Malwina Chabocka – Art & Design
Malwina Chabocka – Art & Design

Women in Chanel N°5 film ads

Date : Monday 07 September, 2015

Chanel-No-5-Baz-Luhrmann

I admit that I have a soft spot for trailers and cinematic adverts. The challenge to tell a story (of a film, book, exhibition, or a product) in a highly condensed fashion to intrigue the audience and make them emotionally engaged, is a fascinating one. A recent search for a new fragrance became an excuse to research and watch several very different perfume adverts.

Just as I pay attention to the packaging and design of the perfume, I am equally curious about the story behind it and how it is visually conveyed in a video trailer accompanying the launch. Naturally, when it comes to women’s fragrances, there are several elements that can be found in virtually any advert: luxury, extravagance, sensuality, sophistication; the actresses are attractive, desirable, and powerful. But that’s what perfume is about—it’s not just the smell and the presence of pheromones, but the memories the scent invokes, and the ability to manifest our own individuality through it. Perfume are empowering, and their ads need to portray that, though it is easy to go over-the-top with the lavishness and end up with a femme fatale reduced to voluptuous body and seductive gaze.

“A woman who doesn’t wear perfume has no future,” Coco Chanel used to say, which only emphasizes how much power she attributed to fragrances. Interestingly, it is Chanel adverts that I find most successful in terms of the balance between the look and the story, combining striking visuals, great editing and intriguing portrait of the woman. The several interpretations of Chanel N°5, are all good examples of that balance.

Between 1979 and 1990, Ridley Scott did a few very short ads for the famous fragrance, three of them starring Carole Bouquet. La Piscine, L’invitation au rêve – Le jardin, Monuments and La Star all have saturated colours, stylized architecture and a swimming pool, which makes me think of David Hockney’s paintings.

While Scott’s ads remained in the realistic sphere of male-female relationships, Luc Besson reached for a fairytale. His 1998 advertising film Le loup with Estella Warren and music from Edward Scissorhands, invites us to open our imagination of what the perfume might be. Only 46s long, it is packed with exquisite shots perfectly edited, with a perfect mysterious ending.

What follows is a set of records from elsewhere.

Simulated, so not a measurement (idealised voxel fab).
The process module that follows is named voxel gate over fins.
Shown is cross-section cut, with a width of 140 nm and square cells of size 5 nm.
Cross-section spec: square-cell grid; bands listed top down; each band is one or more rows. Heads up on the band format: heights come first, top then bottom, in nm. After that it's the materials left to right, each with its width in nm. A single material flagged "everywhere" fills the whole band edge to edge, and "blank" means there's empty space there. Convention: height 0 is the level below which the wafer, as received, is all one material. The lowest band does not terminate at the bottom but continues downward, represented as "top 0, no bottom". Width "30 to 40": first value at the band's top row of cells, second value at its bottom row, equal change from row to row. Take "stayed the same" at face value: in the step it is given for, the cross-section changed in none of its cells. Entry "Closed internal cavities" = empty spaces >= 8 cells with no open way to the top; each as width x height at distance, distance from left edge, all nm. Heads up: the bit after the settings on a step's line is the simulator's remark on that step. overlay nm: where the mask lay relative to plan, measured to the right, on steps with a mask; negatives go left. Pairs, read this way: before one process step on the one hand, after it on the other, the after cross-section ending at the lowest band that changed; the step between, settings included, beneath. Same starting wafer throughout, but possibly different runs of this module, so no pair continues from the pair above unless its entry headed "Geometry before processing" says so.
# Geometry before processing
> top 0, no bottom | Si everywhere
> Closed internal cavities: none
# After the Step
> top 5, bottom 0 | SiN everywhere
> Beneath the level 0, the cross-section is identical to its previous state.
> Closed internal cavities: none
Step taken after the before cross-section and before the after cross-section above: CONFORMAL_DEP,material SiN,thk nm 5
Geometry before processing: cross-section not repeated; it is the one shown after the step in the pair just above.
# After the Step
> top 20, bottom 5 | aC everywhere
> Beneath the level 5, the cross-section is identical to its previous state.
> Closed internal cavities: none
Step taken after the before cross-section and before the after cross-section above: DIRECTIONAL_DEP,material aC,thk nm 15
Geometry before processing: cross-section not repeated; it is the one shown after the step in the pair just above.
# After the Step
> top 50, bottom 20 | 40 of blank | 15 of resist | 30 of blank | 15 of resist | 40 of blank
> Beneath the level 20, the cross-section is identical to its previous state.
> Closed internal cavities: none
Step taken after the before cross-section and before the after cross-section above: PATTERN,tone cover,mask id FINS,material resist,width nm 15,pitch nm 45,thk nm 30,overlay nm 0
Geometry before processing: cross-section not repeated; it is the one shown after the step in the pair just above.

While both Scott’s and Besson’s ads are very short, Baz Luhrmann’s films, one from 2004 and the second one from 2014, are longer- 2.02min and 3.16mins, respectively. Both are equally striking visually, yet a lot more complex in terms of story and character development. In an interview for Vanity Fair, Luhrmann called them “A movie not made …(…) a hint of a movie that could be or should be made.” Nicole Kidman, the heroine in the 2004 film, is like Ann from Roman Holiday—a woman who escaped from her duties and faced a difficult choice between love and duties, choosing the latter. Gisele Bündchena, starring in the second film, The One That I Want, represents a modern woman who has to pay a price for “having it all”. Luhrmann said that he didn’t want the film to be “just pretty smiles and flowers. (…) I hope you get it from the trailer that there’s a relationship and it’s shaky”.

As much as I like Luhrmann’s films, my favourite Chanel N°5 film advert is by Jean-Pierre Jeunet, and it takes place on a night train to Istanbul. Aside from the sepia- and indigo-soaked landscapes, beautiful graphics and typography, the tension and chemistry between the characters (played by Audrey Tautou and Travis Davenport) is perfectly presented.

Interestingly, just as Chanel N°5 has remained a true classic that has changed very little since 1921, both in terms of the fragrance and the modernist bottle, the logo, and the perfume/couture trademarks have also remained intact. I’m glad that Alain and Gerard Wertheimer are aware that perfect is the enemy of good, and unlike other creators (such as Yves Saint Laurent who keeps coming up with modern, often unsuccessful variants of its staple fragrance, Opium) they honour the power behind the work of Coco—big enough to transcend the era in which it was produced.